Native Americans Did It

by Orlando Manimal

I've moved quite a few times in my life—six to be exact. At first you're excited, then you realize what you're leaving behind and get depressed, then you pretend to play it cool in front of your parents to keep them complacent, and finally you get anxious once you arrive at the new digs. Which room is yours? Who are the neighbors? Are there any kids around that are my age? How can I impress them and fit in? Where did Mom pack all the potential blackmail photos/trinkets/stuffed animals/etc. from my baby years so I can burn, ahem hide, them?
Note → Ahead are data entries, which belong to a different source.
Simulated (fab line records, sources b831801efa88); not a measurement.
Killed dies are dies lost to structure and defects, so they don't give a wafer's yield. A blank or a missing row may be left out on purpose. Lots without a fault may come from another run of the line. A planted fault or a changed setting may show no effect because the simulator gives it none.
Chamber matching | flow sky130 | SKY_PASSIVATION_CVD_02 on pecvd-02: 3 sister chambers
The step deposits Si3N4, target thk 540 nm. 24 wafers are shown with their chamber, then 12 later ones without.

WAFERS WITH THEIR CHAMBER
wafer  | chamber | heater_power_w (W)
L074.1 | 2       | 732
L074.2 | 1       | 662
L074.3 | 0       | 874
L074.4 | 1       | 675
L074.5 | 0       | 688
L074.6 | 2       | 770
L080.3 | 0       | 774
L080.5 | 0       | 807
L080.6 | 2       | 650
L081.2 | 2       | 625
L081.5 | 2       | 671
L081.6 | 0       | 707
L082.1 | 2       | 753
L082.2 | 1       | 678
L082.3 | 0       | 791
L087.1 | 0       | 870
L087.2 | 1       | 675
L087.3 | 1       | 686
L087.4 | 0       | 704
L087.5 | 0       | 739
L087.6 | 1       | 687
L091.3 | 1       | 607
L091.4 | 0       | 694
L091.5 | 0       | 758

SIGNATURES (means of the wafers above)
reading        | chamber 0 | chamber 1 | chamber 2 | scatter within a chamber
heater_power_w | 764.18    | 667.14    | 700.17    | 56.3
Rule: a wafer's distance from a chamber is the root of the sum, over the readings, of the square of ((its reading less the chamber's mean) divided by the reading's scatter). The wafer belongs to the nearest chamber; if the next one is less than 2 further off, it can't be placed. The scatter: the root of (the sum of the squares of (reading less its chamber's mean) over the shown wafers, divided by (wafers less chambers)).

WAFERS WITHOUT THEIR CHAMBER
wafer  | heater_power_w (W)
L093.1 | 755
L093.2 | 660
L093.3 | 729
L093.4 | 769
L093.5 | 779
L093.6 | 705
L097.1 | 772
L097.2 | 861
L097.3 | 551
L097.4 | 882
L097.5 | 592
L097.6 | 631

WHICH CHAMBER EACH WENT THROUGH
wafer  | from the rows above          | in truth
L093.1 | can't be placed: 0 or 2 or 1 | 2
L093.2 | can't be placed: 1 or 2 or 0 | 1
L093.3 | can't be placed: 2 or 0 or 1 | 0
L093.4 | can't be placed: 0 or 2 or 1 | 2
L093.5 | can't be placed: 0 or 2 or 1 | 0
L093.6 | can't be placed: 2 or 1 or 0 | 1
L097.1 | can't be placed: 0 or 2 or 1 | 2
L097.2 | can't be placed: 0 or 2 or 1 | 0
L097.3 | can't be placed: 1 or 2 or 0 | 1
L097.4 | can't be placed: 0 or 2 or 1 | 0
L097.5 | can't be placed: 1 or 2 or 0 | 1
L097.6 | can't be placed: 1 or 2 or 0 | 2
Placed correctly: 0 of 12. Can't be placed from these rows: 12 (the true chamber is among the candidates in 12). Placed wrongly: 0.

While all of this was running through my mind when I moved for the last time at 14, I knew I had to get accustomed to the new house quick since high school was starting up again soon. Not that I was going to be a sophomore at a different school mind you; I just wanted to maintain some semblance of order in my life and be a normal teenager instead of dealing with all the uprooting, packing, and boxing just to go across town. Compared to the new development house we had moved from, the new house we were moving into was extremely old. I’m talking pre-Civil War era old. As was the case, I had to promptly acquiesce to the layout of the place and some of its quirks. For example, for the first week and a half we lived there I didn't sleep much because the heating pipes at the bottom of every room creaked and banged. It seriously sounded like David the Gnome was having an orgy in our floor ducts with his family and Swift the Fox. This was also the first house I lived in with wooden floors and stairs. Needless to say, we were pretty much able to find each other anywhere in the house by echolocation. Last but certainly not least, as with all old wooden houses, doors tend to expand in warmer weather and can sometimes stick or fail to open at all. I learned this all too well one fateful afternoon.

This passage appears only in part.